“ Agents searched Hannah Natanson’s Virginia home and seized devices in inquiry tied to a classified materials case”
Right underneath the headline. That’s pretty normal for the FBI, assuming they had a search warrant.
Can you point to other instances of the FBI raiding homes of journalists to investigate leaks? If not, it's hard to make a compelling case that this is "normal"
https://en.wikipedia.org/wiki/The_Post_(film)
Interestingly enough, that was an event related to classified information with the same newspaper.
> Set in 1971, The Post depicts the true story of attempts by journalists at The Washington Post to publish the infamous Pentagon Papers, a set of classified documents regarding the 20-year involvement of the United States government in the Vietnam War and earlier in French Indochina back to the 1940s.
As others pointed out, the problem with this is that you end up with a government that can target any reporter by claiming they have "classified materials". No need to prove what those materials are (because they are classified). This is how third world countries choke journalists.

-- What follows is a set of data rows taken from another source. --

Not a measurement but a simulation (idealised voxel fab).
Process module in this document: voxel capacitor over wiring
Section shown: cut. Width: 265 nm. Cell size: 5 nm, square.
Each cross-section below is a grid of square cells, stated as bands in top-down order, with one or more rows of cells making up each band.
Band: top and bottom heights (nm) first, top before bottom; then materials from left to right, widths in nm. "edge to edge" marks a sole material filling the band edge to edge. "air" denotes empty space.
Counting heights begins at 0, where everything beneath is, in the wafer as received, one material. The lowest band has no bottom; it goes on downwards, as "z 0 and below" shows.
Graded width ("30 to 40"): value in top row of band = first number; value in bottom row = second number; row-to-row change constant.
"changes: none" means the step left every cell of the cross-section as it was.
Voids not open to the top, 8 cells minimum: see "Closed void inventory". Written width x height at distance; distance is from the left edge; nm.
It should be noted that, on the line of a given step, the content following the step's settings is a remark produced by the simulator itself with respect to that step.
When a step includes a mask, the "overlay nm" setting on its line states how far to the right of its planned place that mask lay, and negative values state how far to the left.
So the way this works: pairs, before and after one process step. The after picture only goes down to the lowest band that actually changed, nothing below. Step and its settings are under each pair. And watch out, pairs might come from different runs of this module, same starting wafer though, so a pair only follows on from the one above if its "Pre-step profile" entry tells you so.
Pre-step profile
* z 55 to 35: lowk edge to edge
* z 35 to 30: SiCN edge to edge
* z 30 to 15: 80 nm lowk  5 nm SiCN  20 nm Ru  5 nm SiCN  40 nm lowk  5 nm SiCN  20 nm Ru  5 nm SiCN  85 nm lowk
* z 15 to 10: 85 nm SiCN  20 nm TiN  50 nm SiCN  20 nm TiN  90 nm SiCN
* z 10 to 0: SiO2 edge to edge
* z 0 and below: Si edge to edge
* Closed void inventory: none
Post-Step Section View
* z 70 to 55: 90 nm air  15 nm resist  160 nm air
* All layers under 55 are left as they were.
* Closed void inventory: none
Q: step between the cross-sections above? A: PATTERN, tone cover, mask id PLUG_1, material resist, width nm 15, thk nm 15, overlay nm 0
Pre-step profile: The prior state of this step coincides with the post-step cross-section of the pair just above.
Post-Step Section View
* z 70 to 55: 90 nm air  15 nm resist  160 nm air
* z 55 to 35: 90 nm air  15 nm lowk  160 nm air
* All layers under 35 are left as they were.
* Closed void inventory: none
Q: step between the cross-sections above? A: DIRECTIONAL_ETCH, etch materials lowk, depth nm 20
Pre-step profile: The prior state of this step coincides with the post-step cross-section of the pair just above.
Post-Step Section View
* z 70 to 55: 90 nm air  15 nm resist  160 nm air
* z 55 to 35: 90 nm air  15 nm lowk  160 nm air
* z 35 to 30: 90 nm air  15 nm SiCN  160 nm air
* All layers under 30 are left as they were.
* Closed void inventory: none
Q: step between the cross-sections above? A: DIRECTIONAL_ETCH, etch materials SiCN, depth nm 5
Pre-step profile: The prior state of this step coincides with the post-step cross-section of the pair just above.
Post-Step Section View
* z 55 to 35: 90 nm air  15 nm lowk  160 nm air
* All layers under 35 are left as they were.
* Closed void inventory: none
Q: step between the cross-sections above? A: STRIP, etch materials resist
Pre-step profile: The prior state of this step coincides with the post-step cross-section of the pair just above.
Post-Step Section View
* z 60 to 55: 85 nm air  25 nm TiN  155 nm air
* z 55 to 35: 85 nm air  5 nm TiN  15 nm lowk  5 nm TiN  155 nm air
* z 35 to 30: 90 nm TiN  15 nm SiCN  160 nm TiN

No, this is absolutely not normal as the article clearly states. Reporters are very rarely raided in the US under circumstances like these.
The problem is that "classified materials" means whatever the government wants it to mean in this context. Is there a journalist you want to target for a particular reason? Just accuse them of handling classified information, which they don't ever have to produce to the public because it's "classified".